Installing Linux on a Dead Badger (Creative Guy), by Lucy Snyder



***again, I have Laura Langford guest reviewing for me. This time it is purely because her review of this book is much more entertaining than mine was***

First, wow.  Just wow.  



You'll have to forgive me (or not).  I only just read this.  The book has been out for some time (publishing date of 2007 per the page that covers that sort of thing.  I live under a rock, so it took some time for it to reach me) but, having just been introduced, I must say I am in love. If it were possible to stalk a book until it agreed to marry me, I would stalk this book.  Until it agreed to marry me.  Or got a restraining order.
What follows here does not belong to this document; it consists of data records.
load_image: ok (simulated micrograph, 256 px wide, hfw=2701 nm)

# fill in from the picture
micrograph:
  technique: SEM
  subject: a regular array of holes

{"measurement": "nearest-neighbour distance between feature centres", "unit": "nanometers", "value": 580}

The opening sequence, "Installing Linux on a Dead Badger" felt familiar.  Where had I...yes...the endless online "it's stupid simple: install Ubuntu on your old ancient Commodore 64" stuff I had fallen for and tried, over and over, until ready to scream Bill Gates' name in the heat of passion. The story read, tongue firmly in cheek, like a tech manual that left me laughing until the distro actually worked and the badger functioned with full video and audio.  I mean, come on!  No Linux distro works out of the box without having to install the proprietary video card drivers, and forget sound...you will NEVER achieve sound!



But I digress...



This story is beyond awesome, written with real wit and tech savvy. Enough to actually make one forget it is, after all, not truly instructions to install yet another Linux distro (I would kill for a version of Red Hat that actually came with the VuDu package, though. Maybe that's why the sound works out of the box).  The author moves on from a seemingly dry installation how-to to various articles about the aftereffects of this new technological breakthrough.  Who needs Windows indeed?  Surely Windows never utilized alternate dimension Aethernet networking.



The slow, brilliant build up of effect shines like good science fiction should.  It should give one pause. First Teen Linux gangs, then corporate networking to the nth degree.  The evolution of installation on a dead badger to the perfect unskilled undead laborer and middle-management vampire overseers...the social commentary doesn't bang you over the head like a hammer but makes it's point firmly.  Succinctly.



So, read it damn you!  It's well written, entertaining, and I finished it in one long night (so I stayed up until 4am on a work night - read it on a weekend, I'm not your babysitter!).